Slavery, Confederate Diplomacy, and the Racialist Mission of Henry Hotze

By Bonner, Robert E. | Civil War History, September 2005 | Go to article overview

Slavery, Confederate Diplomacy, and the Racialist Mission of Henry Hotze


Bonner, Robert E., Civil War History


From its inception, New World slavery depended on the willing collaboration of Atlantic empires, kingdoms, and colonies on four different continents. This matrix of international cooperation only began to dissolve with the American and French Revolutions, which initiated a countervailing sequence of international conflicts that began an era of emancipation. By the outbreak of the American Civil War, armed conflict and diplomatic pressures had already played a decisive role in slavery's end across much of the Western Hemisphere. This process culminated in the military clash between the Northern Union and the Southern Confederacy, which forced governments on both sides of the Atlantic to contemplate the future of slavery in North America and, by extension, in Brazil and Cuba, the two remaining outposts of bondage. As the preeminent player in international politics, Great Britain occupied a central role in indirectly assuring Union victory, the freedom of four million Southern slaves, and the ultimate end of chattel slavery throughout the Americas. While the United Kingdom's devotion to "King Cotton" proved to be less important than some Southerners had predicted, British statesmen did not adopt a consistently pro-Union or pro-emancipation policy. A dialogue between government officials and the broader British public involved a calculus of commercial interests, moral and religious convictions, political infighting about democracy's future, and an emerging battle between inherited antislavery sympathies and a newfound openness to scientific racism. (1)

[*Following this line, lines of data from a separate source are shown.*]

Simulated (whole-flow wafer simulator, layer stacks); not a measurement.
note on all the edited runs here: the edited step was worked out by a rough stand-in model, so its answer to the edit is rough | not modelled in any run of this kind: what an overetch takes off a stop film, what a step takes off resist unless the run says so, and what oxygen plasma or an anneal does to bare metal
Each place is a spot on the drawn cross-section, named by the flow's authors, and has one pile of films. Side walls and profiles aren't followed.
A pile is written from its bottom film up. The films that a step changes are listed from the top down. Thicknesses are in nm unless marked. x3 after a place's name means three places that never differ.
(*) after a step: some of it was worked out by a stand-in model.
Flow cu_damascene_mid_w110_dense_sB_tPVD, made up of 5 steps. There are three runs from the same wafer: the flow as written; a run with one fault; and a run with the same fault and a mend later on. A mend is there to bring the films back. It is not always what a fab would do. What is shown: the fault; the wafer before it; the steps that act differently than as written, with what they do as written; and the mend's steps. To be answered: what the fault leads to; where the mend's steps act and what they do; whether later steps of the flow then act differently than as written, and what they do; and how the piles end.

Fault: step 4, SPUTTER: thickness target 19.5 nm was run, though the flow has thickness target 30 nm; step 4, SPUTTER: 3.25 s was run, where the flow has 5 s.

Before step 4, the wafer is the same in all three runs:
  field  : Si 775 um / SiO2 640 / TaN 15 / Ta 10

Confederate officials who worked within this international framework were more attuned to the complexity of the British view about slavery and race than most historians have allowed. (2) Whatever their own stances, Southern diplomats simply could not ignore the prevailing assumption of British representatives like Lord Richard Lyon, who in 1861 predicted that "the taint of slavery will render the cause of the South loathsome to the civilized world." While slavery had long been condemned as a relic of barbarism, its notoriety intensified in 1852 with the publication of Harriet Beecher Stowe's Uncle Tom's Cabin, which would quickly become a global sensation. Given this tide of opinion, some Confederates considered that a government of their own might permit them to defy such negative outside judgments. Alexander Stephens, the new vice president, staked out this position when he identified white mastery of black inferiors as the "cornerstone" of the Confederacy and in the process openly invited the world's scorn. More typical were those repeated attempts to obscure the connections between the Confederacy and chattel bondage and to link the rebellion to less controversial topics such as free trade, the inherited principles of constitutionalism, or the supposed racial differences between Northern and Southern whites. (3)

Henry Hotze, the most important Confederate propagandist in Europe, developed a third strategy in the middle of 1863, at the same time that Confederate officials in Richmond abandoned efforts to lobby the British for official recognition. Both Hotze's private dispatches and his public statements indicate a conscious move from an earlier emphasis on the white South's Christian piety and martial heroism to a consideration of how its defining system of slavery exemplified the scientific principles of racial anthropology. After writing a series of anthropological notices for the London Index, a weekly paper he had founded in 1862, Hotze traveled to France and Italy in 1864, where he worked to nurture the emerging racialism in those countries and to put a pro-Confederate gloss on news dispatches from North America. After the Confederacy's defeat the next year, Hotze attempted to bring his racialist mission back to the New World, briefly forming plans to convince leaders of a re-United States to accept the permanence of human difference. In transforming himself from a Confederate editor into an international racial propagandist, Hotze returned to his own intellectual convictions about racial hierarchy that he had formed a decade earlier when he had translated Arthur de Gobineau's important work, Essai sur l'Inegalite des Races Humaines. …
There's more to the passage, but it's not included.